Modeling > Modeling reference > Eureqa advanced tuning > Error metric guidance

Error metric guidance¶

The good news is that there are common error metrics that work well on a large majority of problem types. Starting with one of these error metrics is usually a safe bet. This section identifies the top error metrics for different types of problems.

Numeric and time series models¶

Mean Absolute Error¶

By minimizing the absolute residual error, rather than squared residual error, Mean Absolute Error is also a good general-purpose error metric, but is more permissive to outliers than Mean Squared Error and R^2 Goodness of Fit Error. This can be a good choice if outliers in the data are likely to be due to noise, or if capturing an overall trend is more important than avoiding a few large errors. Mean Absolute Error can also be interpreted as "on average, predictions are off by this amount."

Mean Absolute Percentage Error¶

Mean Absolute Percentage Error is a common error metric for time series forecasting. It can be interpreted as the average absolute percentage by which predicted values deviate from the actuals. It can be a good choice when relative errors are more important than absolute error values. Mean Absolute Percentage Error may not be a good choice if there are very small actual values in the dataset since small errors on these rows may dominate the metric calculation; any rows where the actual value is 0 are not included in the error metric calculation.

R^2 Goodness of Fit Error (R^2)¶

R^2 is a standard measure of model fitness. It can be interpreted as the “percent of variance explained”. As a percentage, the R^2 can be compared across models and datasets since the scale is not dependent on the scale of the data.

Note

R^2 Goodness of Fit Error is the Eureqa default for numeric and time series models.

Mean Squared Error¶

Mean Squared Error is a common error metric. Optimizing for Mean Squared Error will be equivalent to optimizing for R^2; however, Mean Squared Error values will depend on the scale of the data. Because they depend on squared error, both Mean Squared Error and R^2 tend to be sensitive to outliers and a good choice when there is strong incentive to avoid individual large errors.

Classification models¶

Mean Squared Error for classification¶

Mean Squared Error for Classification is the default error metric for classification problems in Eureqa. This metric optimizes Mean Squared Error but with internal optimizations for classification problems. The output values of logistic models that have been optimized for Mean Squared Error can be interpreted as the probability of a 1 outcome. Mean Squared Error may not be the best error metric when trying to classify rare events since it attempts to minimize overall error rather than separation between positive and negative cases.

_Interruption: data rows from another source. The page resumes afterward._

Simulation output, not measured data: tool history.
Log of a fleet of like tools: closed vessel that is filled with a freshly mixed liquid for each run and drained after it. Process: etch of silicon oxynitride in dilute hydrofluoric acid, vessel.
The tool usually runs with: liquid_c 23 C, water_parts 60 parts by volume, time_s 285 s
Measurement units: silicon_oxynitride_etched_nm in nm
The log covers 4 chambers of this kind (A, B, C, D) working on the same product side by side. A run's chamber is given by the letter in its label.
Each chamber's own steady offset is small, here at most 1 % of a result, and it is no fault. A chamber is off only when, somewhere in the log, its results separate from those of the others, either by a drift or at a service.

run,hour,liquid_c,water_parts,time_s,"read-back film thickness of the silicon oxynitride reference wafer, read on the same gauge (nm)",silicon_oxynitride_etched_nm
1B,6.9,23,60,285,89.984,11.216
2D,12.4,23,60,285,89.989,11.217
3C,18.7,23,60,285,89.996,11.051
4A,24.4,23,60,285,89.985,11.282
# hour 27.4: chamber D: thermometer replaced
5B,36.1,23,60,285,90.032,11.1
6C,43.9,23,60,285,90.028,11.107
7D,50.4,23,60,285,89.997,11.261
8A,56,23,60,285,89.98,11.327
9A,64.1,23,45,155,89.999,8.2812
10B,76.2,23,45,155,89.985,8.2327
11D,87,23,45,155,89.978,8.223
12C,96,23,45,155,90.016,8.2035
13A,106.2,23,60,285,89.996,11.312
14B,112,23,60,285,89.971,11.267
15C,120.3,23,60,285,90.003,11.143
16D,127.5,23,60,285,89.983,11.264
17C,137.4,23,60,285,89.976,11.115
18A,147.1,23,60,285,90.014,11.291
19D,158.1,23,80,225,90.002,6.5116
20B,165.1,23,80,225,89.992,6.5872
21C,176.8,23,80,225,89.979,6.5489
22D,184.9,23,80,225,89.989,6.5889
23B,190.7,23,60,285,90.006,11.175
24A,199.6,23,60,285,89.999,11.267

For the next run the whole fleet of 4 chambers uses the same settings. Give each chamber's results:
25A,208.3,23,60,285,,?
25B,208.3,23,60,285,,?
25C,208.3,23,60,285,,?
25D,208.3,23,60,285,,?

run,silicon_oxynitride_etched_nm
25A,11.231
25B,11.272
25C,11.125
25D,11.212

Area Under ROC Curve Error (AUC)¶

AUC is a common error metric for classification and works by optimizing the ability of a model to separate the 1s from the 0s. AUC is not sensitive to the relative number of 0s and 1s in the target variable and can be a good choice for skewed classes. When optimized for AUC, predicted values will effectively order inputs from the most to least likely to be 1; however, they cannot be interpreted as a predicted probability.

Error metrics and noise¶

One consideration for choosing an error metric is the expected amount of noise in the data. Different error metrics effectively make different assumptions about the distribution of the noise in the observed output. For example, for very noisy systems you might select an error metric that would give relatively less weight to some large errors (e.g., Mean Absolute Error, IQR Error, Median Error) under the assumption that these large errors may be due to noise in the input data rather than poor model fit. On the contrary, when input data is expected to have very low noise you might select an error metric which heavily penalizes large errors (e.g., R^2 or Maximum Error).

Noisy systems¶

Mean Logarithm Squared Error¶

Mean Logarithm Squared Error uses the log function to squash error values and decrease the impact of large errors.

Interquartile Mean Absolute Error (IQME)¶

By ignoring the smallest 25% and largest 75% of error values, IQME will not be impacted by a significant number of outliers and may work well if you are most interested in “on average” performance.

Median Absolute Error¶

By ignoring all residual values except for the median, Median Absolute Error is the most permissive of outliers.

Low-noise systems¶

Maximum Absolute Error¶

By ignoring all but the maximum error value, Maximum Absolute Error can work well if you are expecting a perfect or nearly perfect fit; for example, if you are using the Eureqa model for symbolic simplification.

Error Metrics for classification¶

In addition to the common classification error metrics outlined above, the error metrics described in this section are specific to classification problems.

Additional error metrics for classification¶

Log Loss Error¶

Log Loss Error is a common metric for classification problems. The log transformation on the errors heavily penalizes a high confidence in wrong predictions.

Maximum Classification Accuracy¶

Maximum Classification Accuracy optimizes the overall ability of a model to make correct 0 or 1 predictions. It may not work well for skewed classes (e.g., when only 1% of the data is ‘1’), since in these cases sometimes the highest predictive accuracy is achieved by simply predicting 0 all of the time.

Hinge Loss Error¶

Hinge Loss Error is used to optimize classification models that will be used for 0 or 1 predictions. It is a one-sided metric that increasingly penalizes wrong predictions as they get more confident, but treats all true predictions identically after they reach a minimum threshold value. When optimizing Hinge Loss Error, logistic() (building_block__logistic_function) should not be used in the target expression since this metric expects a large range of predicted score values.

Use case-specific error metrics¶

Predicting rank¶

Rank Correlation will measure a model based on its ability to rank-order observations rather than to predict a particular value. This can be useful when looking for a model that can predict a relative ranking, such as the finishing order of contestants in a race.